If the securities are automatically called, they will cease to be outstanding on the related call settlement date and you will have no further rights under the securities after the call settlement date. You will not receive any notice from us if the securities are automatically called.

Call Date: July 8, 2026, subject to postponement.
Call Premium: 20.60% of the face amount, or $206.00 per $1,000 face amount of the securities.
Call Settlement
Date:
Three business days after the call date (as the call date may be postponed pursuant to “—Market Disruption Events and Postponement Provisions” below, if applicable).
Maturity Payment
Amount:

If the securities are not automatically called on the call date, then on the stated maturity date, you will be entitled to receive a cash payment per security in U.S. dollars equal to the maturity payment amount. The “maturity payment amount” per security will equal:

 

•    if the ending value is greater than the starting value:

 

$1,000 + ($1,000 × underlier return × upside participation rate)

 

•    if the ending value is less than or equal to the starting value, but greater than or equal to the threshold value: $1,000; or

 

•    if the ending value is less than the threshold value:

 

$1,000 + ($1,000 × underlier return)

 

If the securities are not automatically called, and the ending value is less than the threshold value, you will have full downside exposure to the decrease in the value of the Underlier from the starting value and will lose more than 35%, and possibly all, of the face amount of your securities at maturity.

Stated Maturity

Date:

July 7, 2028, subject to postponement. The securities are not subject to repayment at the option of any holder of the securities prior to the stated maturity date.
Starting Value: $157.25, the closing value of the Underlier on the pricing date.
Closing Value: Closing value has the meaning assigned to “stock closing price” set forth under “General Terms of the Securities—Certain Terms for Securities Linked to an Underlying Stock—Certain Definitions” in the accompanying product supplement. The closing value of the Underlier is subject to adjustment through the adjustment factor as described in the accompanying product supplement.
Ending Value: The “ending value” will be the closing value of the Underlier on the final calculation day.
Threshold Value: $102.2125, which is equal to 65% of the starting value.

 

 PRS-2 

Market Linked Securities—Auto-Callable with Leveraged Upside Participation and Contingent Downside

 Principal at Risk Securities Linked to the Common Stock of NVIDIA Corporation due July 7, 2028

 

Upside
Participation Rate:
150%.
Underlier Return:

The “underlier return” is the percentage change from the starting value to the ending value, measured as follows:

ending value – starting value

starting value

Final Calculation
Day:
July 3, 2028, subject to postponement.
Market Disruption
Events and
Postponement
Provisions:

The call date and the final calculation day are subject to postponement due to non-trading days and the occurrence of a market disruption event. In addition, the stated maturity date will be postponed if the final calculation day is postponed and will be adjusted for non-business days.

 

For more information regarding adjustments to the call date, the final calculation day, the call settlement date, and the stated maturity date, see “General Terms of the Securities—Consequences of a Market Disruption Event; Postponement of a Calculation Day—Securities Linked to a Single Market Measure” and “—Payment Dates” in the accompanying product supplement. For purposes of the accompanying product supplement, each of the call date and the final calculation day is a “calculation day,” and the call settlement date and the stated maturity date is a “payment date.” In addition, for information regarding the circumstances that may result in a market disruption event, see “General Terms of the Securities—Certain Terms for Securities Linked to an Underlying Stock—Market Disruption Events” in the accompanying product supplement.
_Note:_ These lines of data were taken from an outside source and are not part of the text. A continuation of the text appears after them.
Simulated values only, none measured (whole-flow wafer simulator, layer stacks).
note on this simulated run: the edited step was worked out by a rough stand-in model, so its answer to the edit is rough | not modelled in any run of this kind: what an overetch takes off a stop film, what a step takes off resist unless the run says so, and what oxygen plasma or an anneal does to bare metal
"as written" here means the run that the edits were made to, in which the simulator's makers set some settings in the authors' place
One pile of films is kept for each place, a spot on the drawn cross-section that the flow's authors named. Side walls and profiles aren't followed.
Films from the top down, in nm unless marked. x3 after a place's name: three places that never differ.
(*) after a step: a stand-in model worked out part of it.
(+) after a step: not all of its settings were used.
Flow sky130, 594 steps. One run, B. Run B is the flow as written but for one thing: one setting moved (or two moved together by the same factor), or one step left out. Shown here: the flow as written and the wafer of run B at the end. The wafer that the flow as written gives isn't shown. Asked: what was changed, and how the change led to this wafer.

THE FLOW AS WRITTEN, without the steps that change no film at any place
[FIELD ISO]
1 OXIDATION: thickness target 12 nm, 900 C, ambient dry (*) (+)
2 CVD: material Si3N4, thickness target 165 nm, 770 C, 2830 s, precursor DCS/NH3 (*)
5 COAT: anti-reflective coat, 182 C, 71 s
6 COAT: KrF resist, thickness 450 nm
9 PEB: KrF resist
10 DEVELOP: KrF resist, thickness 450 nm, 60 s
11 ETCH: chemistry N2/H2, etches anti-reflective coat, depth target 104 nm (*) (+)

Calculation Agent: BMO Capital Markets Corp. (“BMOCM”).

Material Tax

Consequences:

For a discussion of material U.S. federal income and certain estate tax consequences and Canadian federal income tax consequences of the ownership and disposition of the securities, see “United States Federal Income Tax Considerations” below and the sections of the product supplement entitled “United States Federal Income Tax Considerations” and “Canadian Federal Income Tax Consequences.”
Agent:

Wells Fargo Securities, LLC (“WFS”) is the agent for the distribution of the securities. The agent will receive an agent discount of up to $25.75 per security. The agent may resell the securities to other securities dealers at the original offering price of the securities less a concession not in excess of $20.00 per security. Such securities dealers may include Wells Fargo Advisors (“WFA”) (the trade name of the retail brokerage business of WFS’s affiliates, Wells Fargo Clearing Services, LLC and Wells Fargo Advisors Financial Network, LLC). In addition to the concession allowed to WFA, WFS may pay $0.75 per security of the agent discount that it receives to WFA as a distribution expense fee for each security sold by WFA.

 

In addition, in respect of certain securities sold in this offering, BMOCM may pay a fee of up to $3.00 per security to selected securities dealers in consideration for marketing and other services in connection with the distribution of the securities to other securities dealers.

 

WFS, BMOCM and/or one or more of their respective affiliates expects to realize hedging profits projected by their proprietary pricing models to the extent they assume the risks inherent in hedging our obligations under the securities. If WFS or any other dealer participating in the distribution of the securities or any of their affiliates conduct hedging activities for us in connection with the securities, that dealer or its affiliates will expect to realize a profit projected by its proprietary pricing models from those hedging activities. Any such projected profit will be in addition to any discount, concession or fee received in connection with the sale of the securities to you.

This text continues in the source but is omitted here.